This interface is a member of the
Java Collections Framework.
Removes all mappings from this map (optional operation).
Returns the comparator associated with this sorted map, or
null if it uses its keys' natural ordering.
Returns true if this map contains a mapping for the specified
key. More formally, returns true if and only if
this map contains a mapping for a key k such that
(key==null ? k==null : key.equals(k)). (There can be
at most one such mapping.)
Returns true if this map maps one or more keys to the
specified value. More formally, returns true if and only if
this map contains at least one mapping to a value v such that
(value==null ? v==null : value.equals(v)). This operation
will probably require time linear in the map size for most
implementations of the Map interface.
Returns a set view of the mappings contained in this map. Each element
in the returned set is a
Map.Entry
. The set is backed by the
map, so changes to the map are reflected in the set, and vice-versa.
If the map is modified while an iteration over the set is in progress
(except through the iterator's own
remove operation, or through
the
setValue operation on a map entry returned by the iterator)
the results of the iteration are undefined. The set supports element
removal, which removes the corresponding mapping from the map, via the
Iterator.remove,
Set.remove,
removeAll,
retainAll and
clear operations. It does not support
the
add or
addAll operations.
Compares the specified object with this map for equality. Returns
true if the given object is also a map and the two Maps
represent the same mappings. More formally, two maps t1 and
t2 represent the same mappings if
t1.entrySet().equals(t2.entrySet()). This ensures that the
equals method works properly across different implementations
of the Map interface.
Returns the first (lowest) key currently in this sorted map.
Returns the value to which this map maps the specified key. Returns
null if the map contains no mapping for this key. A return
value of
null does not
necessarily indicate that the
map contains no mapping for the key; it's also possible that the map
explicitly maps the key to
null. The
containsKey
operation may be used to distinguish these two cases.
More formally, if this map contains a mapping from a key
k to a value v such that (key==null ? k==null :
key.equals(k)), then this method returns v; otherwise
it returns null. (There can be at most one such mapping.)
Returns the hash code value for this map. The hash code of a map
is defined to be the sum of the hashCodes of each entry in the map's
entrySet view. This ensures that t1.equals(t2) implies
that t1.hashCode()==t2.hashCode() for any two maps
t1 and t2, as required by the general
contract of Object.hashCode.
Returns a view of the portion of this sorted map whose keys are
strictly less than toKey. The returned sorted map is backed by this
sorted map, so changes in the returned sorted map are reflected in this
sorted map, and vice-versa. The returned map supports all optional map
operations that this sorted map supports.

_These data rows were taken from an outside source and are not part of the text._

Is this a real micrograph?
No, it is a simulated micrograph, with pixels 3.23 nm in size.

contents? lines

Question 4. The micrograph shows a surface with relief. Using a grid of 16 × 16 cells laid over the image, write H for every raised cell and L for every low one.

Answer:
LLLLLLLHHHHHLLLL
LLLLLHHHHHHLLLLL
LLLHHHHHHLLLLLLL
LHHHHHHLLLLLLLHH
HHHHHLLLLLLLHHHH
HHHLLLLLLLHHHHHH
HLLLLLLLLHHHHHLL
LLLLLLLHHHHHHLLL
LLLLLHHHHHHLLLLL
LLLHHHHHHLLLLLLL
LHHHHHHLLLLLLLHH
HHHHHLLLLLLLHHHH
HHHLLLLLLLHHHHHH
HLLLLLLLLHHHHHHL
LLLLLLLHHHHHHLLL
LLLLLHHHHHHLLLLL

The map returned by this method will throw an IllegalArgumentException
if the user attempts to insert a key outside the specified range.
Note: this method always returns a view that does not contain its
(high) endpoint. If you need a view that does contain this endpoint,
and the key type allows for calculation of the successor a given
key, merely request a headMap bounded by successor(highEndpoint).
For example, suppose that suppose that m is a map whose keys
are strings. The following idiom obtains a view containing all of the
key-value mappings in m whose keys are less than or equal to
high:
Map head = m.headMap(high+"\0");
Returns true if this map contains no key-value mappings.
Returns a set view of the keys contained in this map. The set is
backed by the map, so changes to the map are reflected in the set, and
vice-versa. If the map is modified while an iteration over the set is
in progress (except through the iterator's own remove
operation), the results of the iteration are undefined. The set
supports element removal, which removes the corresponding mapping from
the map, via the Iterator.remove, Set.remove,
removeAll retainAll, and clear operations.
It does not support the add or addAll operations.
Returns the last (highest) key currently in this sorted map.
Associates the specified value with the specified key in this map
(optional operation). If the map previously contained a mapping for
this key, the old value is replaced by the specified value. (A map
m is said to contain a mapping for a key
k if and only
if
m.containsKey(k)
would return
true.))
Copies all of the mappings from the specified map to this map
(optional operation). The effect of this call is equivalent to that
of calling
put(k, v)
on this map once
for each mapping from key
k to value
v in the
specified map. The behavior of this operation is unspecified if the
specified map is modified while the operation is in progress.
Removes the mapping for this key from this map if it is present
(optional operation). More formally, if this map contains a mapping
from key
k to value
v such that
(key==null ? k==null : key.equals(k)), that mapping
is removed. (The map can contain at most one such mapping.)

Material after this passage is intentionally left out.